Foreword, the conversation must continue…

The International Commission on the Apostolate on Jesuit Education (ICAJE) has worked since 2011 on the document you have now. From the beginning, the conversation was about how we can help schools’ communities to understand and respond to our present context and continue the long conversation that the first Jesuits began on education in the sixteen century. This long conversation produced important documents that guided Jesuit education through the centuries. The Ratio Studiorum of 1599 was the first of these documents. The Ratio portrays the educational model that guided our schools and created a sense of unity around a common curriculum and a common school structure. Its success and limitations have been amply discussed throughout the centuries. It took the Jesuits and their apostolic companions several centuries before we agreed on a new document to respond to the new contexts: The Characteristics of Jesuit Education of 1986 puts together the consensus of what is central and characteristic of our education at the end of the twentieth century. This document allowed schools to build a new unity around a common identity that develops into many different models and responds to the local and national contexts of our schools. The reception of this document was very enthusiastic and educators in Jesuit schools began to ask for another one to clarify the pedagogical style that could embody the twenty-eight characteristics. The result was another document, Ignatian Pedagogy: A Practical Approach in 1993. This document has become a pedagogical staple for many generations of Jesuit educators who devotedly work in all corners of the world to continue the living tradition of Jesuit Education and make it true especially in the crucial place where Jesuit education really happens: the classroom.
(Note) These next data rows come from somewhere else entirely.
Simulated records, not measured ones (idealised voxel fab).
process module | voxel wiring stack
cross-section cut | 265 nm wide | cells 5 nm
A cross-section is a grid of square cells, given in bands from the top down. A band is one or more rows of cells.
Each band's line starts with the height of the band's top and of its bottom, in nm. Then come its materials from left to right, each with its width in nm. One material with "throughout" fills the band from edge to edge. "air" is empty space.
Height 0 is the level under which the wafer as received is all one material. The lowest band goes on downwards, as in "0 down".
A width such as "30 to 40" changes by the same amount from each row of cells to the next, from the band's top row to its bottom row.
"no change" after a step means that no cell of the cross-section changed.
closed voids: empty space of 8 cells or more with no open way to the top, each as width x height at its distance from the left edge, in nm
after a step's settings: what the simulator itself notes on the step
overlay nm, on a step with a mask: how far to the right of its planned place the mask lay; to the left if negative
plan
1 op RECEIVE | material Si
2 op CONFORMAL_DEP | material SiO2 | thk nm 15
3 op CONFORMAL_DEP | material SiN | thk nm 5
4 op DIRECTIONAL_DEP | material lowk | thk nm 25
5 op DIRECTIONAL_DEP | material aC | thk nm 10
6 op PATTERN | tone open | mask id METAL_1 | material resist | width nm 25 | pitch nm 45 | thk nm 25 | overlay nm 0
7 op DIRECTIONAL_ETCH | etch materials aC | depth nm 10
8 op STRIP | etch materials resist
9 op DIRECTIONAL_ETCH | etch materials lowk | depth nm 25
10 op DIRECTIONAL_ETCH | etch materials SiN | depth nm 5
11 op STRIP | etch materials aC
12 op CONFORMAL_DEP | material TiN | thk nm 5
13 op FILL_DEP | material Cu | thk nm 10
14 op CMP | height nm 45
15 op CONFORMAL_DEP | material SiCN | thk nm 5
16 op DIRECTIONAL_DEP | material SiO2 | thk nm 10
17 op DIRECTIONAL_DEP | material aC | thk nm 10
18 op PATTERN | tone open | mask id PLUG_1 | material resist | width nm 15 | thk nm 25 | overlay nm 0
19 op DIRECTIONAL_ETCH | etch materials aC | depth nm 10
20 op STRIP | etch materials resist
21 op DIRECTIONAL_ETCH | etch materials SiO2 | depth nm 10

However, Jesuit Education, as human history itself, is a living tradition that calls for open eyes, ears and hearts. This document wants to be an invitation to continue this conversation at all levels in our schools and school networks. We are, at ICAJE, even hesitant to call it a document since we want this to be a living text that can help us keep the pace with our era in which fast change is the new normal, with all the positive and problematic aspects this entails. We do not want a static document but rather a text that inspires, moves and encourages our faculties, leaders and school communities to engage proactively our context, our world, our challenges and our opportunities. This is why this text will be mainly published electronically since it requires an ongoing exercise of discernment that creatively, boldly and generously invites us to walk the talk in our schools and to continue our tradition with renewed vigor and zeal. To facilitate this process all sections of the document offer questions for discernment that should encourage listening, discussion, conversations and creativity.

ICAJE also wants to express our gratitude to the many contributors that make the document possible. This conversation began in 2011 and has seen many important actors: the different members of ICAJE throughout these years, the many generous companions from the 6 regions of the Society that provided an initial feedback, the specialists that offered their advice and expertise to later drafts, and the support group of the Secretariat for Education of the General Curia that accompany the whole process. Our special gratitude to Fr. John O’Keefe SJ and his team and to Mr. William Kemeza because of their significant contributions to the document in its present format and style. Their contributions have made all the difference!

The only reason the Society of Jesus commits to continuing our educational apostolate is the unflinching conviction that today, like yesterday, schools are privileged spaces to fulfil our mission of reconciliation and justice within the framework of the four Universal Apostolic Preferences for 2019-2029 announced by Fr. General:

  1. To show the way to God through the Spiritual Exercises and discernment
  2. To walk with the poor, the outcasts of the world, those whose dignity has been violated, in a mission of reconciliation and justice
  3. To accompany the young in the creation of a hope-filled future
  4. To collaborate in the care of our Common Home

May God continue blessing the important apostolic effort that our schools do to invite the new generations to open their lives to God and embrace the education of the whole person within our humanist tradition. Let us continue the fascinating journey of Jesuit Education today and participate in the conversation that allows Jesuit Education to be always a learning and living tradition.